I agree with your take on the issue, Ewen...
Further, it is surely in the "National Interest" that multicast be in active operational capability today for the "Public Internet" so that in the event of a future national crisis such as a SARS, Foot and Mouth, Small Pox or when a similar situation occurs the facility can be used to its best technical advantage.
It is then important to: communicate, instruct & train, professionals and the public - while reducing close personnel contact. Multicast can be used to provide "low cost" high quality content injection which of itself does not cause degradation of New Zealand network performance at any location during a strategic performance window. Alternatives such as Consumer Digital Satellite TV would cost, at list prices, significant dollars to open up spot channels for a period of days || weeks || months, and in such circumstances the Ministries available discretionary funds would be under severe pressure, and therefore may be excluded as a viable option. However, multicast would help, as the cost of 48hours digital satellite television broadcast might equate to the cost of one years multicast distribution @ 300kbs.
During the SARs containment emergency, Beijing and other locations in China closed schools and other education institutions and made children stay home. Their schools used telephones and the Public Internet to conduct distance learning. What would happen in New Zealand if all schools in Auckland and other city locations closed. Multicast was also used to connect SARS support hubs in Asia.
Therefore prior to such an emergency, operational multicast services today would enable strategic content provider organisations to distribute current operational materials for capture and/or real-time display and be prepared and confident that such a system can be relied on as a front-line communication capability.
So... reliable operation today ensures access when Noah needs an Ark... Nobody will try to implement it the day a Balloon goes UP...
Hope you are all having a great conference... Is Joe warbling now...
Best Regards
Michael Sutton
InternetNZ By-election Candidate - Councillor
Vote now :) (disgraceful lobby)
http://www.internetnz.co.nz/members/by-elections/030619byelection.html
http://www.internetnz.co.nz/biographies/bio03-msutton.html
-----Original Message-----
From: Ewen McNeill [mailto:ewen@naos.co.nz]

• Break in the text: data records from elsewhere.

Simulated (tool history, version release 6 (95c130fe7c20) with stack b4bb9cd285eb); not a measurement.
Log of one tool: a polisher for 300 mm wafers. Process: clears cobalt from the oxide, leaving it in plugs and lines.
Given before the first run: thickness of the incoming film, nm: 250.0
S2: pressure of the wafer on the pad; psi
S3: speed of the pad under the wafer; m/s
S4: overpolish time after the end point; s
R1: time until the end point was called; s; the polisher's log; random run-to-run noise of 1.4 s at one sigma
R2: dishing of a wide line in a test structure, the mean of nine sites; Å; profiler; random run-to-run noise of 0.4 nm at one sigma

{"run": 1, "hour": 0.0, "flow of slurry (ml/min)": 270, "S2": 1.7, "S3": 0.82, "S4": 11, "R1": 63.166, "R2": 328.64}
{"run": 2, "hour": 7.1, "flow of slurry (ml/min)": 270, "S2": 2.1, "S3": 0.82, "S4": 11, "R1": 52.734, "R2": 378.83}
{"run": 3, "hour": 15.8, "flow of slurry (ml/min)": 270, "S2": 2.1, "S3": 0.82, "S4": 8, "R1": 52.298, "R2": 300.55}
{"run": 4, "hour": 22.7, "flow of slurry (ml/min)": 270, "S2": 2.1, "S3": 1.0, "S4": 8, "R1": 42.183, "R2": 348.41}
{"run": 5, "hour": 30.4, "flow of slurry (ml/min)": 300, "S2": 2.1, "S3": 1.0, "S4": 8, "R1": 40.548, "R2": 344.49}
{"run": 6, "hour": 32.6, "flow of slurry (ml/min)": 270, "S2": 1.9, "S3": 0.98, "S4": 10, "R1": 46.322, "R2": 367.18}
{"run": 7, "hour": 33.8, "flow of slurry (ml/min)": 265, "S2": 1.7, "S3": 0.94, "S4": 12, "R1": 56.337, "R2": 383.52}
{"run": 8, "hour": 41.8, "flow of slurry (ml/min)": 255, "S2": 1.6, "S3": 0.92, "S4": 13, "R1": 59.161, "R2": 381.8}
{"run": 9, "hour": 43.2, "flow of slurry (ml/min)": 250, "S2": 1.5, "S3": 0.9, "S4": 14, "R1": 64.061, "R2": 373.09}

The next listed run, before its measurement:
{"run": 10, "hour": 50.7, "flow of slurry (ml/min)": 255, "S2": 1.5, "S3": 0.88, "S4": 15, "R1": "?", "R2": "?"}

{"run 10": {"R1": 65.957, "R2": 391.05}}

Sent: Tuesday, July 08, 2003 10:06
To: Hamish MacEwan
Cc: nznog@list.waikato.ac.nz
Subject: Re: [nznog] Multicast status in New Zealand
<snip>
It does, however, seem to me rather counter productive to insist that
they must use unicast, must use the bandwidth inefficiently, in order to
some how deter this. At best all that's likely to achieve is that
there's even less bandwidth available for other things. (Witness
allocations of the frequency spectrum to radio, TV, etc, and what's left
for ham radio operators.)
And to make it even harder for "small operators" to join in -- so bang
goes your online equivilent of public access TV (it's just too expensive
to get a pipe big enough to unicast it to a reasoanble audience).
<snip>....
Indeed. And that survives partly because many people "need" to be at
work at the same time, which is largely true because of network effects
(eg, you'd like the cafe to be open when you want to get morning tea,
and people need to be in the same place at the same time for meetings,
etc).
And in the same way when something "interesting" happens lots of people
are going to "need" to see it at once, if only to keep up with the Jones
and be able to talk about it at morning tea the next day.
To use your earlier analogy providing more buses/trains/etc can help
to reduce this congestion. And in the same way multicasting can help
reduce the congestion. But apparently buses/trains/etc are good, and
multicasting is bad, for reasons I don't follow.